Be careful with this one. I don't know if the issue below from the February 17, 2004, SEC filing has been resolved. See http://biz.yahoo.com/e/040217/nres.pk10qsb.html. THE COMPANY BELIEVES IT HAS VIOLATED NEVADA CORPORATE LAW
At the time of its incorporation, the Company had 1 million shares of its common stock authorized. Since that time, the Company believed it had effected the 1994 Stock Split, the 1999 Reverse Stock Split, the 40 Million Share Increase, the 250 Million Share Increase, the 750 Million Share Increase and the 1.5 Billion Share Increase. These changes in capital structure appear to have not been validly adopted by the Company's board of directors, approved by the Company's shareholders or filed with the Secretary of State of the State of Nevada, as required by the laws of the State of Nevada. As such, it appears the Company currently has only 1 million shares of NRES Common Stock authorized, and the majority of the validly issued shares are held by Richard and Pamela Astrom as tenants by the entireties. The Company believes a majority of the Company's validly issued and outstanding shares and the board of directors can cure and ratify the overissuances of stock and the aforementioned changes in capital structure. Until that time, the Company may be liable to the holders of the NRES Common Stock issued in excess of the authorized amount. The Company also believes the issuance of Class A common stock to Christopher Astrom was not authorized as an amendment to the Company's Articles of Incorporation was never filed with the Secretary of State of the State of Nevada. The Company believes the recipient of the unauthorized shares, Christopher Astrom, may have a claim against the Company for damages, but it is unlikely that Christopher Astrom will file a claim against the Company as he is an officer, director and principal shareholder of the Company. Also, as discussed below, the Company's board of directors and
the holders of a majority of its validly issued shares intend to authorize the creation of Class A common stock and issue shares to Christopher Astrom.

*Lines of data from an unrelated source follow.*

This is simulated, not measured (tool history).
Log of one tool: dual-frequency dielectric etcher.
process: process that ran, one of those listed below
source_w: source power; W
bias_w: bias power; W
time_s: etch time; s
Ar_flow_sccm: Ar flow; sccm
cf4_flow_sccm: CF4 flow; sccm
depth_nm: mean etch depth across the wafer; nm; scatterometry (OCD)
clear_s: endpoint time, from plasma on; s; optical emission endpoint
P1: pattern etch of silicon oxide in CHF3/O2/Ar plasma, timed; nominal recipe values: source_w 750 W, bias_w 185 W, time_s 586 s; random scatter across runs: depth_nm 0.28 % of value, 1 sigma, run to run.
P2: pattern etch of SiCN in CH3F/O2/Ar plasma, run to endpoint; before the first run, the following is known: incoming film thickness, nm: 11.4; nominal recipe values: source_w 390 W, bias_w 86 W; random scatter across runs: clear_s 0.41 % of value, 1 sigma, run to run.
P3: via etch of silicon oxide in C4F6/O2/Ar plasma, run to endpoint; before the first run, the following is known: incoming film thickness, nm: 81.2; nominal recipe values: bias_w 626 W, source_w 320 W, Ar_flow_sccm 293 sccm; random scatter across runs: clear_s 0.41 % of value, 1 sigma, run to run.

It has come to the Company's attention that, as a result of the conversion of the debentures issued by the Company into NRES Common Stock, coupled with the decrease in the trading price of NRES Common Stock, investors were entitled to more shares of NRES Common Stock than is authorized under the Company's Articles of Incorporation. As a result, as of February 5, 2004, the Company has 1,938,566,046 shares of NRES Common Stock issued, which exceeds the number of shares authorized. As stated above, the Company believes the holders of a majority of the Company's validly issued and outstanding shares and the board of directors can cure and ratify the overissuances of stock. If this cannot be accomplished, the Company may be liable to the holders of the NRES Common Stock issued in excess of the authorized amount in an amount equal to 1,937,566,046 shares (the number of shares issued in excess of the amount authorized) multiplied by the price each such share was issued for (which ranged from approximately $.0001 to $5.4 per share). The overissuance, together with the Company's inability to increase its authorized number of shares, has eliminated the Company's ability to raise capital through issuances of publicly registered securities. The Company believes it will not be able to continue trading NRES Common Stock or increase its capital resources through selling publicly registered securities until the overissuance is cured and the Company increases the authorized number of shares of NRES Common Stock. The Company may also have violated other provisions of Nevada law with respect to the duties of officers and directors to the Company and by not having sufficient shares available upon the conversion of debentures issued by the Company.
The Company Has Violated Section 5 of the Securities Act.
Section 5 of the Securities Act prohibits the public sale of securities absent an effective registration statement being filed with the SEC, unless an exemption from registration applies. All shares of NRES Common Stock issued upon conversion of the NRES Debentures were sold by holders of the NRES Debentures following conversion. This occurred during the period beginning on May 16, 2001 and ending on July 13, 2001 for the NRES Connecticut Debentures and beginning on November 5, 2001 and ending on August 2, 2002 for the NRES DC Power Debentures. In October of 2000, the Company issued debentures pursuant to a merger with 2217 Acquisition Inc., a Nevada corporation. These debentures were also converted into NRES Common Stock. These transactions were performed in a manner thought to be exempt from the registration requirements of Section 5 of the Securities Act. However, the requirements of the exemptions relied on do not appear to have been satisfied.
As of the date of this report, the Company has not received $540,000 in additional proceeds from the sale of the NRES DC Power Debentures and has $199,202 in NRES DC Power Debentures outstanding. The Company has no plans to issue additional NRES Debentures for any amounts not yet received and has no plans to permit outstanding NRES Debentures to be converted.
The Company May Have Violated the Federal Proxy Rules
At the time of its incorporation, the Company had 1 million shares of its common stock authorized. Since that time, the Company believed it had effected the 1994 Stock Split, the 1999 Reverse Stock Split, the 40 Million Share Increase, the 250 Million Share Increase, the 750 Million Share Increase and the 1.5 Billion Share Increase. These changes in capital structure appear to have not been validly adopted by the Company's board of directors, approved by the Company's shareholders or filed with the Secretary of State of the State of Nevada, as required by the laws of the State of Nevada. The Company may have violated the federal proxy rules by either (i) not obtaining the requisite shareholder approval to effect these changes or (ii) not providing shareholders with an Information Statement on Schedule 14C. As such, it appears the Company has only 1 million shares of NRES Common Stock authorized. Until the
Company's board of directors and shareholders cure and ratify the overissuances of stock, the 40 Million Share Increase, the 250 Million Share Increase, the 750 Million Share Increase and the 1.5 Billion Share Increase and comply with the federal proxy rules in doing so by properly obtaining shareholder approval, the Company may be liable to the holders of the NRES Common Stock issued in excess of the authorized amount. The Company still may be subject to an enforcement action for possible violations of this and other provisions of the federal securities laws.